Jimi’s journey
Writer and broadcaster Jimi Famurewa on how, after a very rocky start, he grew to love food markets – and how some of Borough’s traders did the same


“AS A CHILD, MARKETS MEANT SQUISHED TOMATOES ON THE PAVEMENT, RANK SMELLS AND STULTIFYING BOREDOM”
Words: Jimi Famurewa / Images: Tom Miles, Orlando Gili
As a restaurant critic and inveterate food obsessive, there are few places I love more than a produce market. The vibrant, heaped displays of vegetables, fruit and glinting fresh seafood; the constant thrum of bodies and laden, twist-tied paper bags being passed from one hand to another. The lively traders calling out through the commingled waft of fresh herbs, ripe cheeses, and fried onions drifting from a street food stall. These days, whether it’s the bountiful, organic sprawl of Borough Market or a local gathering of a few fruit and veg carts, a market will always make me smile.
But when I was growing up, things couldn’t have been more different. Market day meant my mum hauling me to Woolwich or Deptford on a Saturday – an interminable fetch-quest of grocers, butchers and bakers, when all I wanted was to be planted on the sofa watching cartoons. The market to me was squished, overripe tomatoes on the pavement, unfamiliar, rank smells and stultifying boredom as adults haggled and nattered for what felt like an eternity. None of this was especially out of character for me. As I have detailed in my new book, Picky – a memoir about eating, identity and how I went from fussy, junk-addled kid to adventurous, professional gourmand – my childhood was one where the messy realities of fresh food tended to inspire fearful squeamishness rather than excited curiosity.
My allergy to open-air costermongers was very much par for the course, then. But you would expect someone who earns their living as a food producer and market trader to have experienced a markedly different trajectory. So it’s a surprise, to say the least, for me to learn that even some of Borough Market’s most respected traders once regarded markets with a similar youthful trepidation. “I grew up in Kingston, Jamaica and early on Saturday morning my grandmother would take me to a place called Coronation market,” says Dawn Smith, founder of Pimento Hill, a beloved purveyor of vibrant Caribbean sauces, seasonings and preserves at Borough since 2010. “It was fresh food and fresh gossip, and I hated everything about it. The handcarts, the people shouting, the smells and the noise.”
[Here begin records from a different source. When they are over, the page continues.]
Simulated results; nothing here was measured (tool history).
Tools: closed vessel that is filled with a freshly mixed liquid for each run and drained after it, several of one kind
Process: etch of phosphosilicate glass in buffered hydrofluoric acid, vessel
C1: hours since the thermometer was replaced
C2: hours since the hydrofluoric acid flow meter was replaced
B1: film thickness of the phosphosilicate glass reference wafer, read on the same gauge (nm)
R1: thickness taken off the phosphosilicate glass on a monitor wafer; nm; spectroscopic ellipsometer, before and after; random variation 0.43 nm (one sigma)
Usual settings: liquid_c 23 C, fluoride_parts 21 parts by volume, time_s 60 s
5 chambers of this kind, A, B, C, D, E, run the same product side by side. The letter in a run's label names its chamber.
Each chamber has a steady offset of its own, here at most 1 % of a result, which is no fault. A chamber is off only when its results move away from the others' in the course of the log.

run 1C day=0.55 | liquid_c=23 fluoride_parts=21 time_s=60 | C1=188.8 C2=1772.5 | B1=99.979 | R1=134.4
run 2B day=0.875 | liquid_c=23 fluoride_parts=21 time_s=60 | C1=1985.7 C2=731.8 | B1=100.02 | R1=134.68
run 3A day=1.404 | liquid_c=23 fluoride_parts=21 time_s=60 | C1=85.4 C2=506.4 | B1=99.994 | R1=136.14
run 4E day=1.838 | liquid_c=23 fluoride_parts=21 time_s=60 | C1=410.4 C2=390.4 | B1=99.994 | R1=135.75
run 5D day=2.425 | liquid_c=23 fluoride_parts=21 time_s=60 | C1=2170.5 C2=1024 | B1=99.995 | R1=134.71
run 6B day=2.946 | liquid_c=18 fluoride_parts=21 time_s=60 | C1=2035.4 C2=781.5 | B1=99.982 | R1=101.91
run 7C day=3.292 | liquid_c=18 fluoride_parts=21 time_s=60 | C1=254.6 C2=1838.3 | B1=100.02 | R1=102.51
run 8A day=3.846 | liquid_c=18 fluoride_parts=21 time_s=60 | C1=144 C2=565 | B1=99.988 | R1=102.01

Though Coronation’s grisly assault on the senses was especially challenging for Dawn (“When they’d bring that bit of meat for my grandmother and just wrap it in paper, I’d say to myself: ‘I am so not eating that’”), it was also the social exchange and whisper network of the adult world that she struggled with. “My grandma would be catching up with gossip and, as a child, I just had to stand there and keep my mouth shut,” she says. “I couldn’t even pretend to be interested in the conversation, because I’d be told: ‘Why are you listening? Nobody’s speaking to you.’”
This bewilderment at the grown-up interplay of markets was also felt by Stephen Hook – Sussex-raised farmer and owner of trailblazing unpasteurised dairy business Hook & Son – when he first experienced markets with his father. “These were livestock markets and so I’d be seeing all these characters,” he says. “They’d be bidding in their own particular ways, with a wink, or a tap of the nose or whatever.” By the time Stephen started selling raw milk direct to consumers – first at a farmers’ market in Hailsham and then at Soho’s short-lived Foodlover’s market – he found he was still acclimatising to the, um, colourful nature of market life. “I think we had a massage parlour just behind us when we were in Soho and a lady who worked in there would come out to buy milk from us,” he says, with a chuckle. “Then there were actors and actresses in theatreland coming out to buy our stuff. It was a totally new experience.”
Any sense of overwhelm was soon replaced by a realisation that markets afforded opportunities for connection and custom. And, given that much of Stephen’s business involves evangelising the benefits of the raw milk products derived from his herds of free-roaming cows – namely, dairy that retains all its unhomogenised flavour, character and beneficial microflora – it suited him to directly share his gospel (not to mention abundant taster sips) with all manner of people. “Compared with being a bit braindead at a supermarket till, a farmer’s market is such a high-quality buying experience,” he says. “I love talking about farming and what I do. And so we really thrived in that environment.”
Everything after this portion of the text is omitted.